For this assignment, I went ahead and collected and analyzed Youtube comments that are related to CoreWeave, the AI cloud infrastructure company, this continues a thread from my earlier labs(newsAPI sentiment analysis and Bluesky exercise) which tracked public talks around CoreWeave’s role in the AI infrastructure buildout
My data source is the comment section of a Big Technology Podcast episode on Youtube about a debate on CoreWeave (video ID: m1uh7Ka6868). This video is chosen because it features substantive discussion of CoreWeave’s business model and ultimately the broader debate around AI infrastructure the way the finances work, which made the comment section a good source of public opinion on the topic.

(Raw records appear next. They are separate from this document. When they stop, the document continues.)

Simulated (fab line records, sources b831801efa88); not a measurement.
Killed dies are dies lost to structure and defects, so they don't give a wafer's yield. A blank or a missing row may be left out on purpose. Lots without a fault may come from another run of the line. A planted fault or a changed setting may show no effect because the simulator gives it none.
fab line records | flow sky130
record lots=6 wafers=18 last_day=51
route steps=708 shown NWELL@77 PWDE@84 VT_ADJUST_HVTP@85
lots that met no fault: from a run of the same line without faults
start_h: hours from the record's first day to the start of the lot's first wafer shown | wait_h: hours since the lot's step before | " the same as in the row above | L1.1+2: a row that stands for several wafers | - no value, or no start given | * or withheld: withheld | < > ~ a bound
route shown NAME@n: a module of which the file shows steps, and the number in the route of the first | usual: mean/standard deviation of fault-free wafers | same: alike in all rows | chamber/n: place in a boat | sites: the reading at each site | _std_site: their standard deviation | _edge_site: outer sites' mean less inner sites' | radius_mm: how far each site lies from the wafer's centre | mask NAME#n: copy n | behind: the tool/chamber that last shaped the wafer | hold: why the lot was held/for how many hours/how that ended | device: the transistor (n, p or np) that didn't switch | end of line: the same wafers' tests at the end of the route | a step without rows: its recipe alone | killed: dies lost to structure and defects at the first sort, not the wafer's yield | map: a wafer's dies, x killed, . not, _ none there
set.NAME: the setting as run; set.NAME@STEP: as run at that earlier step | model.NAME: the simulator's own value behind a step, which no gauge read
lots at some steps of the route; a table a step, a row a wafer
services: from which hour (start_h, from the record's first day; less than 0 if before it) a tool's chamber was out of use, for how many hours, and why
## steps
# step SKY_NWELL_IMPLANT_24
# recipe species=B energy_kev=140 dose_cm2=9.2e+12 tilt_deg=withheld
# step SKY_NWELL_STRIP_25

I used the Youtube Data API v3, which was done by using the tuber package in R via the OAuth autnetication. These are the steps I used below:
library(tuber)
library(dplyr)
##
## Attaching package: 'dplyr'
## The following objects are masked from 'package:stats':
##
## filter, lag
## The following objects are masked from 'package:base':
##
## intersect, setdiff, setequal, union
library(stringr)
library(tidytext)
library(ggplot2)
library(wordcloud2)
comments <- read.csv("coreweave_comments_raw.csv", stringsAsFactors = FALSE)
nrow(comments)
## [1] 119
My scraping of comments from the video produced about 119 total commetns from 76 unique commenters, posted between January and June 2026, with the average of about 2.19 likes per comment . After removing the stopwords, the data gave me 761 unqie tokens. The top three was “interview,” “coreweave,” and “providers,” followed closely by financially themed terms such as “company,” “money,” “cloud,” “data,” “gpus,” “chips,” and “bubble.” I think this means that the viewers are less engaged with the podcast format itself and more about hte underlying financial debate about CoreWeave’s business model.
texts <- comments %>% select(textOriginal)
clean_text <- texts %>%
mutate(text = str_to_lower(textOriginal)) %>%
mutate(text = str_replace_all(text, "[^a-z\\s]", " ")) %>%
mutate(text = str_squish(text))
data("stop_words")
tokens <- clean_text %>%
select(text) %>%
unnest_tokens(word, text)
tokens_clean <- tokens %>%
anti_join(stop_words, by = "word") %>%
filter(str_length(word) > 2)
word_counts <- tokens_clean %>%
count(word, sort = TRUE)
head(word_counts, 20)
## word n
## 1 interview 32
## 2 coreweave 20
## 3 providers 14
## 4 company 13
## 5 money 11
## 6 alex 10
## 7 guys 10
## 8 cloud 9
## 9 data 9
## 10 don 9
## 11 questions 9
## 12 gpus 8
## 13 tier 8
## 14 bubble 7
## 15 build 7
## 16 chips 7
## 17 gpu 7
## 18 michael 7
## 19 amazing 6
## 20 building 6
word_counts %>%
slice_max(n, n = 20) %>%
mutate(word = reorder(word, n)) %>%
ggplot(aes(x = n, y = word, fill = n)) +
geom_col(show.legend = FALSE) +
scale_fill_gradient(low = "#a1d99b", high = "#006d2c") +
labs(
title = "Top 20 Most Frequent Words in CoreWeave YouTube Comments",
subtitle = "Source: Big Technology Podcast — CoreWeave Debate",
x = "Frequency",
y = NULL
) +
theme_minimal(base_size = 13)
wc_data <- word_counts %>%
filter(n >= 2) %>%
slice_max(n, n = 100)
wordcloud2(
data = wc_data,
size = 0.6,
color = "random-dark",
backgroundColor = "white"
)
cat("=== Dataset Summary ===\n")
## === Dataset Summary ===
cat("Total comments collected: ", nrow(comments), "\n")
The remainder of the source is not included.